Christian Persecution Intensifying in Sri Lanka amid Anti-Conversion Law

The persecution of Christians in Sri Lanka is increasing as evidenced by the Assembly of God church attacks recently. The situation may soon get even worse due to the unclear proposed anti-conversion law, a spokesman of Voice of the Martyrs (VOM) said.

The Church of Assembly of God was attacked by a crowd of around 100 people in Ambalangoda, Sri Lanka. Local authorities believe that Buddhist monks are responsible for the attack. However, a spokesman for VOM, Todd Nettleton said these incidents are becoming a common scene in Sri Lanka.

"This is just one of many attacks in the nation of Sri Lanka in the past few months and in the past few years," he said for Agape Press.

"The reports are that in the last two years, at least 170 churches have been attacked, and 140 churches have been closed down due to this type of violent attack."

In his opinion, the proposed anti-conversion law may cause even more fierce persecution, since the way of its interpretation is uncertain.

"The problem with the law," Nettleton explains, "is it doesn't really clarify what inducing someone is - if that's offering them money or if that's simply telling them that you know a better way or you know a better Saviour. So that law, obviously, is a concern for Christian workers in the country."

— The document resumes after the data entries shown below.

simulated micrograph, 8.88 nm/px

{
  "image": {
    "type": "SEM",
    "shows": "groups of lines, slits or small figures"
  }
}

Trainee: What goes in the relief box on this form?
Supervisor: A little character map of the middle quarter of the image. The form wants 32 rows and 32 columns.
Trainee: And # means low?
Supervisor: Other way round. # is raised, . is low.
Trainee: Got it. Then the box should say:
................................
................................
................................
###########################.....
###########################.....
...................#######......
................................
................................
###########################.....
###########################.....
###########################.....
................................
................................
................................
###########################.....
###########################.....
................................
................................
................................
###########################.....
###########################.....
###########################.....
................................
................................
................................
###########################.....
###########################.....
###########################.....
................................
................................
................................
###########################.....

The law was proposed by the Jathika Hela Urumaya (JHU) Party to Sri Lanka's parliament in July 2004 with the aim to promote Buddhism in Sri Lanka. However, the Supreme Court found two sections of the proposed bill as unconstitutional. If approved, the law would contradict Article 10 of Constitution and restrict the freedom of religion for Sri Lankans.

The pending legislation is also a concern for foreign workers who are considering or who are actively doing mission work in Sri Lanka, Nettleton added.

At the moment, it is not clear when Sri Lanka's Parliament will vote on the anti-conversion bill.